What is this? A bunch of charlatans. Tell them to read FR, there is no bubble.
Not a big issue for me... I'm in Ohio, we didn't "bubble" much. No one wants to come here, and I'm ok with that!
Many parts of the country didn't experience the same dramatic rise in RE prices that other areas have had over the last 4-5 years.
For example,today,it's difficult to find a condo or co-op in Manhattan (below 95th Street,at least) for less than $1,000/square foot.Also,the house a couple of doors down from where I grew up in suburban Boston (and is very similar to that house) is on the market at this very moment for $1.1 million.
These areas,the Northeast,south Florida,Nevada,California,etc are at at least some risk of a bubble at least partially because the "median household income/median house price" ratio is so out of whack with those in,say,Ohio today...and in those very areas just a few years ago.

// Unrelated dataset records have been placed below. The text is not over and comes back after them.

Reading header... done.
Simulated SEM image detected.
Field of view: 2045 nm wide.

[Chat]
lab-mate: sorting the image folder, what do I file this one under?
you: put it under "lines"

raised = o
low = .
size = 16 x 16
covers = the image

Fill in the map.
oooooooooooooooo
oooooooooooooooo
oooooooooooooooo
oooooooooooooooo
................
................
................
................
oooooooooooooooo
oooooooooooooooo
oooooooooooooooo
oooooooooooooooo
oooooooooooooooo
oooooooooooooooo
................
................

In Northern Virginia (Fairfax, Arlington Counties and City of Alexandria) tax assessments released in January produced a real sticker shock impact. In Fairfax County the average assessment increase was $80K. In many zip codes the average was over $100K. Last weekend under beautiful sunny skies the 'peak real estate season' opened and it laid an early Easter egg. I personally went to five open houses on Sunday afternoon in a very desirable area near Mt. Vernon. The open houses weren't drawing flies. One house had exactly two viewers for the entire duration. This was no fluke. I spoke at length to a very successful agent and investor (he sold $26M in 05) and his company reported the same lack of interest across the NOVA area. His contacts with realtor's in other companies reported a uniformly dismal weekend. The belief is that the recent tax assessments have bumped prices to a point where in conjunction with the Fed increasing the base rate another 1/4% to a stalling point the market. Effectively the combination of the last five years of price increases and the increase in interest rates has priced a lot of people out of the market.out of the market: Houses went up 20% last year in this area, and interest rates went up 20% (from 5 1/2 to 6 1/2%) - combined that's a 44% increase in monthly payment. Effectively the combination of prices and mortgage rates have created an unsustainable market. The last time this happened 15 years or so ago led to modest actual price declines and a flat market and price structure for several years before the current boom started with the flood of new mortgage instruments.